THE EARTH TIMES, April 30, 2002
TERRORISM
Indonesia: The shadow war on terror
» BY LAWRENCE PINTAK
Shortly after he was arrested for orchestrating the assassination of a supreme court
justice late last year, Hutomo (Tommy) Soeharto, son of the former Indonesian
strongman, filed suit against two aides of former President Abdurrahman Wahid.
Tommy wasn't claiming false arrest. He wasn't suing for defamation of character. He
just wanted his money back.
The 36-year-old heir to the multi-billion-dollar Soeharto fortune claimed he had given
the middlemen a $2 million bribe that was meant to buy a Wahid pardon for an earlier
conviction in connection with a real-estate swindle.
Since the pardon was rejected, Tommy argued, it was only fair that he get his bribe
back. Besides, after the assassination of one of their own, the other supreme court
justices had overturned the conviction anyway, even though Tommy was a fugitive at
the time.
Welcome to Indonesia in the post-Soeharto era, a nation deep in the throes of
political, economic and social transition punctuated by contradictions at every turn.
On one level, the saga of Tommy Soeharto is a vivid example of business-as-usual in
one of the world's more corrupt societies. On another level, though, it masks the fact
that Indonesian society has changed in very fundamental ways.
For the architects of America's war on terror, the ability to penetrate the appearances
and realities of the world's largest Muslim country will have a critical impact on the
battle in the years ahead. In many respects, it would have been much easier for
post-Sept. 11 US foreign policy if Soeharto had never been overthrown. The former
general used a strong hand to hold together his necklace nation of 17,000 islands and
300 language groups. Any hint of rebellion in the provinces met with a violent
response, as the agony of East Timor painfully demonstrated. Political opposition was
bought off or silenced. Islamic sentiment was funneled into tame social movements.
Clerics who raised the forbidden subject of Islamic rule were jailed or exiled.
Today, Indonesia is an ethnic quilt held together with fraying thread. Provinces at
either end of the vast archipelago are in revolt, officials in oil rich Aceh have
established religious police to enforce an Islamic dress code, Muslim-Christian
clashes have claimed some 10,000 lives, and the country has had four presidents in
as many years.
There have been rumors of Taliban and al Qaeda involvement in the anti Christian
jihad; several Indonesian clerics and their followers have been implicated in regional
terrorist plots; a shadowy group called the Islamic Defenders Front has threatened
foreigners who hold the key to reviving the devastated economy ; and at least one
suspected Indonesian militant has been directly tied to both the Sept. 11 hijackers
and the bombing of the USS Cole in Yemen.
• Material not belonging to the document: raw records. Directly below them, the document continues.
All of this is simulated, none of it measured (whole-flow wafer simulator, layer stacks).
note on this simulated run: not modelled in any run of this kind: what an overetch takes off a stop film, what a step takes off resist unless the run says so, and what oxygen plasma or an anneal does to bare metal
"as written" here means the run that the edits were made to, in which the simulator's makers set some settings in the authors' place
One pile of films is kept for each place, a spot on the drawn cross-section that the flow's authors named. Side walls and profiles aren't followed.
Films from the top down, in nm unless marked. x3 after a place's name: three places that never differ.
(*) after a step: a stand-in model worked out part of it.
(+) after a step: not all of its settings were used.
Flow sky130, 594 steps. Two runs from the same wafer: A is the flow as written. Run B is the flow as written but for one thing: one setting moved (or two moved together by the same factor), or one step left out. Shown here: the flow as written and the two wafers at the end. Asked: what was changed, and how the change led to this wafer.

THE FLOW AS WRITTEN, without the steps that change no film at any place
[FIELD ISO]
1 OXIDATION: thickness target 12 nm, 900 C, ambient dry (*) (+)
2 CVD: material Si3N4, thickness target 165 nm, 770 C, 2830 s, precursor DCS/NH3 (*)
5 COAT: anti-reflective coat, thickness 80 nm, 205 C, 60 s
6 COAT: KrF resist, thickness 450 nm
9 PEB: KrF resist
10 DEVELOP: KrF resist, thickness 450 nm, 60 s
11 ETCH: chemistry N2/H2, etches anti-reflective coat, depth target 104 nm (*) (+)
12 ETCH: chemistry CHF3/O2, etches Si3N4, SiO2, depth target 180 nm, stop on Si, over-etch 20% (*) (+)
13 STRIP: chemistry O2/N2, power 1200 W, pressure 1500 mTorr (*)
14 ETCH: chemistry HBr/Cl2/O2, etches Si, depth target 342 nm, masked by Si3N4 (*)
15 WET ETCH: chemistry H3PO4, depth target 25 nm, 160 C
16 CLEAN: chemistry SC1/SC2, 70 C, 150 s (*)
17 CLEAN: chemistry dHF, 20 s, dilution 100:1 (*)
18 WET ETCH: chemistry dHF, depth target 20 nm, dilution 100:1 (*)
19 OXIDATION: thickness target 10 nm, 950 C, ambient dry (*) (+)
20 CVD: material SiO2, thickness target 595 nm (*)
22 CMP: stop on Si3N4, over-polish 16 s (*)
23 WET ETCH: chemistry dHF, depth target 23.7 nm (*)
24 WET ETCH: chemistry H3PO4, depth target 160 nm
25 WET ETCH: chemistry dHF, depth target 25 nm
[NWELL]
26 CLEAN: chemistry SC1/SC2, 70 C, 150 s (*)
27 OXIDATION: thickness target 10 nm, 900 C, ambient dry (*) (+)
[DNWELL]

Against that backdrop, it would be easy for American architects of the war on terror to
convince themselves that Indonesia's interests coincide with those of the US. History
would seem to bolster their argument. President Megawati Sukarnoputri's own father,
the nationalist Sukarno, fought to contain radical Islam, a job completed by the man
who ousted him, Soeharto. Surely the woman leader of the world's largest Muslim
country would do everything possible to prevent al Qaeda from fostering a
fundamentalist resurgence that would oppose her very existence in office. Megawati
seemed to confirm that when she stood beside President George W. Bush in the
aftermath of Sept. 11 and signaled her country's support in the war on terrorism. But
behind that façade is another reality: To overtly confront the forces that could threaten
her is to strengthen the forces that do threaten her.
Within days of returning home, Megawati was adjusting her message to Washington
in the face of criticism from figures like her own vice president, Hamzah Haz of the
Muslim-oriented United Development Party, who said the bombing of the World Trade
Center would "cleanse the sins" of the US. "Prolonged military action is not only
counterproductive but also can weaken the global coalition's joint effort to combat
terrorism," Megawati said in a speech before parliament.
Westerners looking at Indonesia today are likely to see a young democracy, a free
press, billboards for Citibank, and to assume shared values. But the fact is that a few
Western trappings have been hung on what remains a very Indonesian mannequin.
Indonesia has always been a culture in which most things are best left unsaid.
Confrontation is anathema. The word "no" is rarely used. "Bapak," the father figure in
business, the family or the nation, is always right.
Jakarta hotels in the late 1980s and early 1990s were jammed with Western
businesspeople whose would-be Indonesian partners nodded sagely at their proposals
and promised to get back to them. Few ever did.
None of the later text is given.